The spiritual leader of an Islamic militant group that reports have linked to the Bali nightclub bombings was named a suspect in a series of deadly church bombings across Indonesia in 2000, a police spokesman said Thursday.

Earlier Thursday, President Megawati Sukarnoputri, looking to prove her resolve on terrorism in the wake of international criticism, won critical parliamentary support for an emergency anti-terror decree, while Australia's prime minister pledged to work with her government to track down the bombers.

Abu Bakar Bashir of the Jemaah Islamiyah group will be summoned to appear for questioning Saturday, Deputy National Police Spokesman Brig Gen. Edward Aritonang told The Associated Press.

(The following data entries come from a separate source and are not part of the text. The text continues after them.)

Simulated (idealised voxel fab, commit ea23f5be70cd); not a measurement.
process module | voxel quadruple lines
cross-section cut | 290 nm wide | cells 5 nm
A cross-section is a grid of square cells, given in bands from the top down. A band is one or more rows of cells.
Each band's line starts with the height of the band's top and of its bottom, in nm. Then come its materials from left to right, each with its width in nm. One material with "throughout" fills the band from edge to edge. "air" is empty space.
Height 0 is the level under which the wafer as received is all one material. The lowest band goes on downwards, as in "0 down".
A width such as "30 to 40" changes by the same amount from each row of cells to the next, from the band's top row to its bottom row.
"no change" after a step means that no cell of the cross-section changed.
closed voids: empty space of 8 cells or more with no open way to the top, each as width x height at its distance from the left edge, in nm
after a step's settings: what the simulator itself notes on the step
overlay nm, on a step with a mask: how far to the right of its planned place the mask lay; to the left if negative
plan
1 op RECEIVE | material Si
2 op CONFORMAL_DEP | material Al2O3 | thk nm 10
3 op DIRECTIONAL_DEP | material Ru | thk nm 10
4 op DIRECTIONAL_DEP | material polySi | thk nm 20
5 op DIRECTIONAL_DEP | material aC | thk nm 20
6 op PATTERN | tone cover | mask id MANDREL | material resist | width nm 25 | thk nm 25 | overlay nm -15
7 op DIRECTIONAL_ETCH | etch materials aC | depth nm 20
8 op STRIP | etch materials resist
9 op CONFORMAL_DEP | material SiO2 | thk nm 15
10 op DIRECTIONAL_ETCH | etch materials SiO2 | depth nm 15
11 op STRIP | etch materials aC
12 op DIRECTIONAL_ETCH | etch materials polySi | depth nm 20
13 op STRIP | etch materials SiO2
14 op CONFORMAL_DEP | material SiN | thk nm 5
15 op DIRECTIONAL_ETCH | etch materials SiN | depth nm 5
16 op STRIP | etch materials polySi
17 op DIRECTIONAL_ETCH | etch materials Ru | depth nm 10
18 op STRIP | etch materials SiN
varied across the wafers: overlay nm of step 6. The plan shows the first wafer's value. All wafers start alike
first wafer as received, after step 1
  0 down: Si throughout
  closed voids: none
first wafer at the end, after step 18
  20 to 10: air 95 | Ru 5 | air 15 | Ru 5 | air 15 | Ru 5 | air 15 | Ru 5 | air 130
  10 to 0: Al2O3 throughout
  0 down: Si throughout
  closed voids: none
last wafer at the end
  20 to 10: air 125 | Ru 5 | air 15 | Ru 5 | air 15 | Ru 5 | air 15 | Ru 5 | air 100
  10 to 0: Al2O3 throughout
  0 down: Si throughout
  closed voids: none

Jemaah Islamiyah is suspected of involvement in bombings over the weekend on the resort island of Bali that left at least 183 dead and hundreds injured. Most of the victims were foreign tourists, and the United States and other countries have called on Indonesian authorities to arrest Bashir.

Aritonang said Bashir had not been named a suspect in the Bali attacks, but in a series of bombings on churches on Christmas Eve 2000. Those bombings, in Jakarta and nine other cities and towns, killed 19 people and injured dozens.

"We will call him for questioning as a suspect on Saturday," Aritonang said on arrival in Bali.

He said police decided to declare Bashir a suspect in the church bombings after Indonesian investigators returned from questioning Omar Al-Faruq, a suspected al-Qaida Southeast Asian operative, who was arrested in Indonesia in June and handed over to U.S. authorities.

Bashir could not be reached for comment, but he has repeatedly denied any involvement in the church bombings — as well as the Bali attack.

Speaking late Thursday on El-Shinta radio, Bashir's lawyer, Mohamad Mahendradatta, confirmed that Bashir is being accused of responsibility in the church attacks and that he faces a maximum penalty of death or life in prison. Mahendratta made no other statements.

Indonesia has come under enormous international pressure in recent days to move against Bashir and Jemaah Islamiyah.

Indonesia's neighbors, Singapore and Malaysia, have jailed dozens of suspected Jemaah Islamiyah operatives after they were implicated in plots to attack Western targets in those countries.

However, Indonesia has long feared that taking action against Bashir could fuel a backlash by Islamic extremists. Ministers for the first time — delicately — said this week that al-Qaida and Jemaah Islamiyah exist in the world's most populous Muslim country, but have tip-toed around the issue of moving against it and Bashir.

In Jakarta, Speaker Akbar Tandjung told Megawati she had parliament's support for the emergency decree, which would grant the government expanded power to fight terrorism but could also lead to a confrontation with Islamic extremists, who are widely blamed for the bombings.

"Parliament gives its full support to the government to issue the anti-terrorism government regulation," Tandjung said after meeting Megawati.

The decree is based on legislation that has been stalled for months by parliamentary bickering, mired down because it raises fears that it could free the Indonesian military — with its long, bloody history of human-rights abuses — from the constraints imposed by the still-struggling democracy that has taken root since dictator Suharto was toppled in 1998.

Top officials said the decree could go into affect as early as Friday.

Drafts of the decree indicate it would relax rules of evidence and allow a suspect to be held for three days based on intelligence reports that they had committed — or threatened to commit — acts of terrorism.

Violators could face death or life imprisonment, the draft said.

Australian Prime Minister John Howard, who lost dozens of countrymen in the bombing, flew to Bali to meet with grieving relatives.

"There are no words I can summon to salve the hurt and suffering and pain being felt by so many," he said at an open-air memorial at the Australian consulate.

He also pledged, one day after forming a joint investigation team with Indonesia, that the bombers would be captured.

"We will do everything in our power to bring justice to those responsible for this foul deed," he said, as relatives and friends of the victims hugged and wept.

Saying it had new — but undisclosed — information about possible threats in Indonesia, Australia urged its citizens to leave the country.

In Bali, police said the probe was focusing on a group of eight people — seven Indonesians and one foreigner — who are being "intensively questioned."

"We hope that we will be able to establish their possible link with the culprits," spokesman Lt. Col. Yatim Suyatmo said. None was identified.

And in Malaysia, authorities said Thursday that a fugitive Malaysian, an Islamic militant with extensive bomb-making skills, was involved in the Bali attack.